Should you use “www” in your URL or not?
It’s a question for the ages: to www or not to www? For years, people have been asking if there’s any difference between the two, which one (if any) is better for SEO, and whether or not they need to change their site address.
Not surprisingly, the internet is full of opinions on the topic. On one side, you have the yes-www’ers who argue that using www “makes you more prepared to handle the challenges of a growing website beyond a single server.” On the other, you have the no-www’ers who insist that using www is “redundant and time-consuming.”
While we can sympathize with both sides, our official opinion is that it doesn’t really matter (Google agrees!). For the average blogger or freelancer or even agency, there is absolutely zero advantage to using www or not. That said, there is a technical difference between the two, and there’s a very good reason why you shouldn’t be using both.
Appearances can be deceiving
It’s pretty common these days to be able to access a website from both the www and non-www version of its URL. If you want to visit our website, for example, you can type in “http://www.themezilla.com” or the “naked” version, “themezilla.com”—either way, you’ll end up on our homepage.
Now, these URLs may look similar—many would argue they’re as good as identical—but they’re not. In fact, they are completely separate sites, and Google treats them as such.
To capture variations in URL formatting, some people set up their site at a handful of similar but different addresses, only to be penalized by search engines for duplicate content. Instead of competing against yourself for page rankings, a much better approach is to set up a 301 permanent redirection from one version of the URL to the other (we redirect all themezilla.com traffic to http://www.themezilla.com).

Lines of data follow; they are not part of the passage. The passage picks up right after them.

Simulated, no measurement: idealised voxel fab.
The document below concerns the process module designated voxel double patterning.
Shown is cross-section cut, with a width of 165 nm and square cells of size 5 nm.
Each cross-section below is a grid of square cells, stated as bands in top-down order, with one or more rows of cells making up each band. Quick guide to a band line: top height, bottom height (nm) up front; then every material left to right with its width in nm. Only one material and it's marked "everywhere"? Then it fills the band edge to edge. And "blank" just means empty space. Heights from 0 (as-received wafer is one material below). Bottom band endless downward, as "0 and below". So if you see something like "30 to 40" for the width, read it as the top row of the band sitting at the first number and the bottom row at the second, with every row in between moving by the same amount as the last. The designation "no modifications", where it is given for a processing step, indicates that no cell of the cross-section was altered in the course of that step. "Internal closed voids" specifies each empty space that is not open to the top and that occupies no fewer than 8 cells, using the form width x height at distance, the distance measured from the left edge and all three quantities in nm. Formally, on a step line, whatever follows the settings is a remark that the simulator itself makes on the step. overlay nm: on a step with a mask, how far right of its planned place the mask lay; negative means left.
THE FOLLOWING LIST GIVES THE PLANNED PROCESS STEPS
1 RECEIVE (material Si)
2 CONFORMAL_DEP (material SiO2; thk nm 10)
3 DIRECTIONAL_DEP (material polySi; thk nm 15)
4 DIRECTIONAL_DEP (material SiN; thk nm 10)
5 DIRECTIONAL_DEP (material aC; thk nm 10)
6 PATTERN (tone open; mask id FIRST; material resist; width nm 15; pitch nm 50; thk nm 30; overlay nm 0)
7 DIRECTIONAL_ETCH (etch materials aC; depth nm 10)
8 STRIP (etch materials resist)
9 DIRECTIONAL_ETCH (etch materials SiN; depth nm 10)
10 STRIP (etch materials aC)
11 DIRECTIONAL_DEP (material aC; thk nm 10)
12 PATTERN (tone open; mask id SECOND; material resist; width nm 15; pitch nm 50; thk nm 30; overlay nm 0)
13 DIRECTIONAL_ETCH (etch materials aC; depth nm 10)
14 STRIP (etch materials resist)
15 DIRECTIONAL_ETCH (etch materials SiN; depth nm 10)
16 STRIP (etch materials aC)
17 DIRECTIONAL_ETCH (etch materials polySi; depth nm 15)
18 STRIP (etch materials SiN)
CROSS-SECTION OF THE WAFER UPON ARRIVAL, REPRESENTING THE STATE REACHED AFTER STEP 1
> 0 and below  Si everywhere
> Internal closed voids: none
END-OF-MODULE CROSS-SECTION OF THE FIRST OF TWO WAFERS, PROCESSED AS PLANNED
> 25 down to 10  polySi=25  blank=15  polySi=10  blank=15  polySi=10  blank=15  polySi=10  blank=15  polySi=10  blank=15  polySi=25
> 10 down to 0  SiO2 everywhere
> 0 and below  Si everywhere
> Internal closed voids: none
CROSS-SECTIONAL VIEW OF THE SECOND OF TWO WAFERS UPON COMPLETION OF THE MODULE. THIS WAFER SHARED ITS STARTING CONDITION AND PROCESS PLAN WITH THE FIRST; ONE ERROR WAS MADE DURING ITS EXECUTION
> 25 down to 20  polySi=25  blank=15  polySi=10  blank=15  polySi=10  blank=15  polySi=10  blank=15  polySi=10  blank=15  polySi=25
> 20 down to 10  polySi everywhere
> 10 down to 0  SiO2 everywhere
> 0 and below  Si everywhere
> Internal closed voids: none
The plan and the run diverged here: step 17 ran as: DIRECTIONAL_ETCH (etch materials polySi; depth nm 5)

“Canonicalization” is a big word that Google may or may not have made up to refer to “the process of picking the best URL when there are several choices.” No matter which format you decide to use, the important thing is to be consistent and help search engines determine the “canonical version” (ie. the version that best represents your entire site).
For example, don’t send half your links to http://www.yoursite.com and the other half to yoursite.com. Instead, pick the URL you prefer and always use that format for your internal links. Not only does it keep things simple for search engines, it stops the page rank and link juice from getting divided between what Google thinks are two separate sites.
Picking your poison
While URL formatting is a matter of personal preference, there are a couple technical differences we alluded to earlier that might affect sites with very high traffic.
Basically, when you use a non-www or naked domain, and you also have several subdomains, it can become difficult for servers and cloud services to update DNS records. The other issue that can occur with naked domains has to do with cookies: without the www, the cookies get sent to all subdomains, slowing down access to static content and tripping up caching.
If this all sounds like Greek to you, don’t worry. These are highly specialized situations that really only affect extremely large websites receiving millions of page views per day. (We hear the chorus of yes-www’ers countering, “But who doesn’t want their site to get that large?”)
For our site, we default to the www domain because we have a soft spot for end-of-alphabet characters, and because it makes us feel like we’re a part of something bigger than ourselves.
But you may hate the letter “w,” or you may just prefer your URL to be naked. And that’s okay! No one option is unequivocally better than the other, and we encourage you to be your own webmaster and decide which is best for you.